Where is it explicitly stated that the process of getting out of your pod is necessarily endlessly slow? Or all pods, for that matter? I'm a pretty experienced roleplayer, and I would have about zero problems with someone having a sixty second egress/ingress procedure for the capsule, even if it was maintained that this was true in one of the scientific articles, or if a dev said it, without quite a fucking lot of context for why it was necessarily thus. A ten second one. A five second one. We're playing characters in a pretty advanced world - you want to claim your character dumps a million isk or whatever into developing a mechanism to allow for such things on every new ship, a mechanism tailored to her? Fine by me. You want to claim her bodies are engineered for it? Wunderbar.
What most people will have a problem with is that your vessel will be capable of operating at more than a shadow of its full capacities without a pilot in the pod. Note that the pilot in the pod of your vessels does not have to be you; capsuleers can be passengers.
Note that it will make sense to plenty of individuals that your ship may navigate, perhaps on emergency systems, when there is no pilot in it. One does not engineer a hundred million isk vessel without a backup control system should the pilot go and experience mindlock; most any vessel's gonna have some kind of black box or backup bridge allowing the on-board crew to have a shot at getting it home. If most capsuleers choose to tear it out because they figure it's useless to them once they go into mindlock (which is short-sighted, as a cure might someday be found for their condition), well, you can be the exception.
If there is an alternative fluid that my pod could be filled, or even if you used the same fluid and manipulate it somehow to drop the time involved in getting in and out of it, I'll even take that.
Probably best.
I do still think that the softlink that I can use to control the ship while doing mundane things in safe areas is fine.

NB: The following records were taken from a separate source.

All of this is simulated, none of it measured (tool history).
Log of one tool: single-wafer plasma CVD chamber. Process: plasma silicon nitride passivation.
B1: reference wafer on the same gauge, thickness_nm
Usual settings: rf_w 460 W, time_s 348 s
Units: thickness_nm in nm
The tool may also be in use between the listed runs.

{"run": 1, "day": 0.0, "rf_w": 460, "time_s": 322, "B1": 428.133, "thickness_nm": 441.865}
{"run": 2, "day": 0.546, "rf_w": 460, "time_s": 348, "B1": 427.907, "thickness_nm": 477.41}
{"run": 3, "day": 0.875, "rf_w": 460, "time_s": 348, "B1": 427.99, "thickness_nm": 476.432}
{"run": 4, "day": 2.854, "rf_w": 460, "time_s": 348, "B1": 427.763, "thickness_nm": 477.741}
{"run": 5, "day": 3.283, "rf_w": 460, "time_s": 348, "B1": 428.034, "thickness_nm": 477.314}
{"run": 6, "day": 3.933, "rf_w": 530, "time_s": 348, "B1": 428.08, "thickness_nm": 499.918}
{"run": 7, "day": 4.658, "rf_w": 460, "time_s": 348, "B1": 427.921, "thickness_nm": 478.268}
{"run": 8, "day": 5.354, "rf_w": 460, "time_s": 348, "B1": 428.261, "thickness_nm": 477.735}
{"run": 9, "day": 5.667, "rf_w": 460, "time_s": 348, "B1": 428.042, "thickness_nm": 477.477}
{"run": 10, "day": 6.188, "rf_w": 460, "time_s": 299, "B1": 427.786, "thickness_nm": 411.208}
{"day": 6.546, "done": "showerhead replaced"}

It's not. Crew's okay for some things. People have gotten away with 'I power down my vessels when I log out,' though. Think on that for a bit - I can already see useful implications.
And your the one who suggested the neural collar thing, to replace the scanner with.
Hoo boy. If you mean my idea here, not replace. Add to; partially circumvent, possibly, but I mentioned it precisely
because you did not explain why you were trying to circumvent it. It was a shot in the dark.
Why do I want my character like this? Why don't I? Why do you play your character like you do?
I like her like this, I made her like this, yes, I could just go the easy way out and cave in to what everyone is telling me, but I wouldn't have fun playing her like that. I removes her individuality, it removes her conflicts, it means there is no damn reason for me to play her at all.
See, the questions are kind of useful, Nikita.
I suppose I'll preface this next bit by saying that for the length of most of this community's existence in the game, EVE has been prone to housing roleplay communities that build characters that are intensely personal. Because we all mostly adhere to certain shared limitations, it takes less sweeping individual variations to create more marked individuality.
If you come from a roleplaying environment where it takes changing the core of your character template as drastically as you have, which include changes so drastic as to have significant implications for the whole of the setting, which I am prepared to say you have done, you might feel inclined to claim such things necessary.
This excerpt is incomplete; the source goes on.